I have a table of reference stock symbol (20,000 rows)
and a folder of csv files, each CSV files is named by a stock symbol, for example ZTS.csv. Inside each csv file, is the price history of the symbol.
The end goal is to track performances of all stocks and visualisation. Because of the sheer size of the reference table and the csv files, I think the most sensible approach will be selecting need information from each CSV files and add them into the reference table.

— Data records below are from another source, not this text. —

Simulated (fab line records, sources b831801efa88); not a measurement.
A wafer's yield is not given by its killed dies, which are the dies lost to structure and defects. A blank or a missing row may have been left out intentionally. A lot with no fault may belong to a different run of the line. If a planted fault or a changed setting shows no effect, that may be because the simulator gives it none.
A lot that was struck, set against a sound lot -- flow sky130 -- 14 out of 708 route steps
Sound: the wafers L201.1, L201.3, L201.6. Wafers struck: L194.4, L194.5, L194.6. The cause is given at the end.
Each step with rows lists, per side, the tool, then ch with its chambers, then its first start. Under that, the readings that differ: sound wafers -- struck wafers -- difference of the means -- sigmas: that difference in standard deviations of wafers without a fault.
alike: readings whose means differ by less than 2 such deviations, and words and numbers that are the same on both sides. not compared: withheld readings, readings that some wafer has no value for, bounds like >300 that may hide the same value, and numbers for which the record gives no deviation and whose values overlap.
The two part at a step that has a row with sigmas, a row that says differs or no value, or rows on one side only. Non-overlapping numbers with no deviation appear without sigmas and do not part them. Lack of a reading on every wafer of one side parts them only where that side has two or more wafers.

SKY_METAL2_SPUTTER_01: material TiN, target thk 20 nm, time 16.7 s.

For example, I would want to take a row from the reference table, symbol ZTS, showdate 2017-01-09,
Then read the ZTE.csv file, find the rows with date matching the showdates, add the open/high/low/close price data columns
Then loop this.
Due to size restrictions, I have uploaded sample data here on google drive: https://drive.google.com/drive/folders/1G3os67b2i2VfGHnvR6NX8qk1ECuVawGJ?usp=sharing
#read in the reference data
df <- read.csv("reference table.csv", header = TRUE)
# get csv files directory and list all files in this directory
wd <- "/Users/m/Desktop/project/price_data_csv"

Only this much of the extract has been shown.